Have you ever thought of drama as just a cluster of communication? I hadn’t until Robert Drake broke down the art of acting. When most of us go to the movies or theater for entertainment, we don’t realize we are listening to a mass of choreographed communications. From the writer of the screenplay, to the brightness of the stage lights, to the method of acting — we are interpreting an ensemble of communication.
Robert Drake is the artistic director of Academy Theater in Stockbridge. Drake has done extensive renovations on the theater, which is the former First State Bank building. The transformation has taken the corporate meeting rooms and turned them into a full stage with hundreds of seats. In the near future a café will be added – for after the play discussions and mingling. Academy Theater is a charming addition to Stockbridge.
Drake comes from a rather nontraditional background in the arts. He discovered his love for acting after he landed a job with Laughing Matters, a popular comedy group in Atlanta. He went on to apprentice as a sound engineer with the Freight Room of Atlanta and even worked at a concert for Ray Charles. But it was through improv that he found his favorite form of theater, one he describes as being dynamic with “the highest of highs and lowest of lows.” Watching him act on the spot was amazing. He is quick and witty and an enjoyable talent to experience.
The Academy boasts a wide range of shows. Since opening last year they’ve hosted: a short play festival, a concert, radio theater, an improv festival and an opera — all covering traditional and issue oriented themes. Their senior ensemble recently did a play based on the rising costs of healthcare affecting senior citizens and there was a Hansel and Gretel Opera for children. They also have a bully prevention program with acts promoting anti-bullying for youth groups.

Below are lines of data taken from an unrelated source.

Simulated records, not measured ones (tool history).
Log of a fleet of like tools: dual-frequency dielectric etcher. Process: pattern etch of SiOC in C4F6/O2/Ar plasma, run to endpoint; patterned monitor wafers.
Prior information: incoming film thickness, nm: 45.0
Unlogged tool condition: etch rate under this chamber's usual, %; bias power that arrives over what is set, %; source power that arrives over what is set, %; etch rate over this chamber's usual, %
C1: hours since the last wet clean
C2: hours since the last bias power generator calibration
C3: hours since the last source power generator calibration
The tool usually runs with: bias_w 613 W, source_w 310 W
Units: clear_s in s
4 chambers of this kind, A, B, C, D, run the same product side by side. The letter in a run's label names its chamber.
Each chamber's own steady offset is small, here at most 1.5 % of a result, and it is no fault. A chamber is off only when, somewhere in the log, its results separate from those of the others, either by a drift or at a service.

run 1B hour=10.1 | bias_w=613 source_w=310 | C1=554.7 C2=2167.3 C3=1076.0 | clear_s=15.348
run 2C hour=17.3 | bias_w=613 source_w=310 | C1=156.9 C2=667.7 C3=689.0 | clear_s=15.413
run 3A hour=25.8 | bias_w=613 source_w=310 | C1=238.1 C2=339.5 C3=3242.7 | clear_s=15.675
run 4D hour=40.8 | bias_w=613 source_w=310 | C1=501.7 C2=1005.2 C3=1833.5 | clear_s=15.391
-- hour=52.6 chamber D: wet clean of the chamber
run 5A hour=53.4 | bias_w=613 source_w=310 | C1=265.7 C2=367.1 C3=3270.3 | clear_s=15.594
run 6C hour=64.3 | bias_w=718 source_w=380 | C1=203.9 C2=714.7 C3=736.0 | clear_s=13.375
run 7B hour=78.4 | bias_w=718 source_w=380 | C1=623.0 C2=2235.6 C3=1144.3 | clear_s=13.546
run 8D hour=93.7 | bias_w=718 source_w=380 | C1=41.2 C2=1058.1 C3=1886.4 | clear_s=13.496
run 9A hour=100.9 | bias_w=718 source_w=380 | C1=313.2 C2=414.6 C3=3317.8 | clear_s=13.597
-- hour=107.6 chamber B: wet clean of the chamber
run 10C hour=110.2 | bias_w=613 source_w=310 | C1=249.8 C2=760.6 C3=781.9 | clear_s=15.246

Drake is looking forward to introducing new and thought provoking works — dramas that “make you think.” He talked me through one of his favorite plays, Copenhagen by Michael Frayn, and explained the impact a play with just three characters can have on a person. He shared how powerful performances grab an audience and often present a completely different angle, taking common ideas and giving them a complex twist. On the comedy improv side there are routines to challenge the audience by exposing them to different forms of communication —
like interpreting and solving a riddle or murder mystery.
“Theater is a living experience. It brings us adventure, drama, comedy and new and different presentations we have never imagined,” he says. Drake is eager to include the community and bring variety to Henry County. “We really want the participation of people here. Come see what we do!”